Monday, May. 15, 1978

Hitting SWAPO Where It Lives

To win its way in South West Africa, Pretoria gambles

South African military commanders likened it to the Israeli incursion into southern Lebanon, and so it was--on a much smaller scale. Shortly after dawn one morning last week, some 200 South African paratroopers landed by helicopter at the Angolan town of Cassinga. The town lies 155 miles north of Angola's border with Namibia--the vast territory also known as South West Africa that Pretoria has ruled for almost 60 years under an international mandate. The assault force's goal: to deliver a crippling blow to SWAPO (for South West African Peoples' Organization), the radical nationalist organization whose guerrillas have been warring against the present territorial government in Namibia for eleven years.

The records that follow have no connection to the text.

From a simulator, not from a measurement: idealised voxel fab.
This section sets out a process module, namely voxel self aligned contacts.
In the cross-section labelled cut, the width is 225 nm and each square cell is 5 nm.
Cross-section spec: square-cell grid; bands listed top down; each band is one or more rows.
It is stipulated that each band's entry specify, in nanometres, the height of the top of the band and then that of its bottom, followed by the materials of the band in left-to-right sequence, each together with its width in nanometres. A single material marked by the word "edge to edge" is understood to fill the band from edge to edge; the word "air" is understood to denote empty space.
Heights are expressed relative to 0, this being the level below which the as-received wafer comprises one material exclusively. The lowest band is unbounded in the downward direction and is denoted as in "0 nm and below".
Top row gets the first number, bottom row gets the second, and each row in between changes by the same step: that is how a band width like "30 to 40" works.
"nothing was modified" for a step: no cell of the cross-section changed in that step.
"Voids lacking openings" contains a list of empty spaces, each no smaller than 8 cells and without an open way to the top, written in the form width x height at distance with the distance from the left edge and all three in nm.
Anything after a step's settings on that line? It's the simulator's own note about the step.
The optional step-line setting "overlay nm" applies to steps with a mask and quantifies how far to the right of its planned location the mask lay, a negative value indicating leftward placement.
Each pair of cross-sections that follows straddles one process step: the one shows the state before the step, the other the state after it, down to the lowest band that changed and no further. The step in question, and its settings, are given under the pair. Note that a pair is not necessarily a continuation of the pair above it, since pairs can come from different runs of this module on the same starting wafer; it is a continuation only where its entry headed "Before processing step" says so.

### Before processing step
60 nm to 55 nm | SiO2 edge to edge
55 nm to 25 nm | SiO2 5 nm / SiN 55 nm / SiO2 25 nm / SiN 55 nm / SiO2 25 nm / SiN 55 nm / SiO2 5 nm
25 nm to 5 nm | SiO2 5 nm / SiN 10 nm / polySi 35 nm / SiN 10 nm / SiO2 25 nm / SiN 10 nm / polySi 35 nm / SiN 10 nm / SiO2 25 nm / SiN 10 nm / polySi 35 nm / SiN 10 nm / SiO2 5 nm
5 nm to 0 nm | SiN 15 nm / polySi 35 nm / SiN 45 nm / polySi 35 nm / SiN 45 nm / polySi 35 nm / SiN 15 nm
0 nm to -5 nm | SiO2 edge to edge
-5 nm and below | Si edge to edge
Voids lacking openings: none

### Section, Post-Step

Though the Angolan government claimed that only a refugee camp had been hit, the South Africans said they had badly damaged the SWAPO military headquarters at Cassinga, captured or destroyed large supplies of ammunition and wiped out several guerrilla posts near the border. Five of their men were killed in the twelve-hour raid, South African officials reported, while "large losses" were inflicted on the guerrillas.

The raid came only one day after a SWAPO attack on a hydroelectric station at Ruacana Falls on the Namibian side of the border. Other terrorist incidents this year have included the assassination last month of Chief Clemens Kapuuo, the black leader of a multiracial group that opposes SWAPO, the murder of several tribal leaders in Ovamboland, the planting of land mines and booby traps, and the hijacking to Angola of a bus with 73 passengers on board.

What is at stake is the kind of government that will come to power in Namibia. Under international pressure, the South Africans have agreed in principle to allow the territory to become independent. But they want to leave it in the hands of a moderate regime that will establish close ties with Pretoria and permit some kind of South African military presence to remain. The South Africans support the Democratic Turnhalle Alliance, a coalition of whites and moderate blacks, and oppose SWAPO, which is backed by most black African states and by the Soviet Union. In terms of popular support, the two groups are believed to be almost evenly matched.

To smooth the way toward independence, the five Western members of the U.N. Security Council have proposed a plan under which the U.N. would supervise Namibian elections later this year.

To everybody's surprise, the South African government has accepted the plan. SWAPO, on the other hand, is calling for a conference to work out some remainng details. The Western plan, for instance, would leave Namibia's security in the hands of the present South African police force during the transition period and would not require a reduction of South African troops stationed in the north until a "meaningful cessation of violence" had taken place. The plan would also defer to the new government the problem of Walvis Bay, the big harbor that geographically is part of Namibia but historically was separate--and which South Africa wants to keep.

In effect, South African Prime Minister John Vorster has been playing the artful dodger. He is trying to mollify the Western powers by accepting their plan, but, above all, he hopes to help the Turnhalle Alliance win the elections. If that happens, the South Africans may never have to withdraw their troops and may be able to keep Walvis Bay as well. So last week's raid was a calculated gamble.

Its chances of success were reduced at week's end when the U.N. Security Council voted unanimously to condemn the South Africans' incursion and to demand their withdrawal from Angola.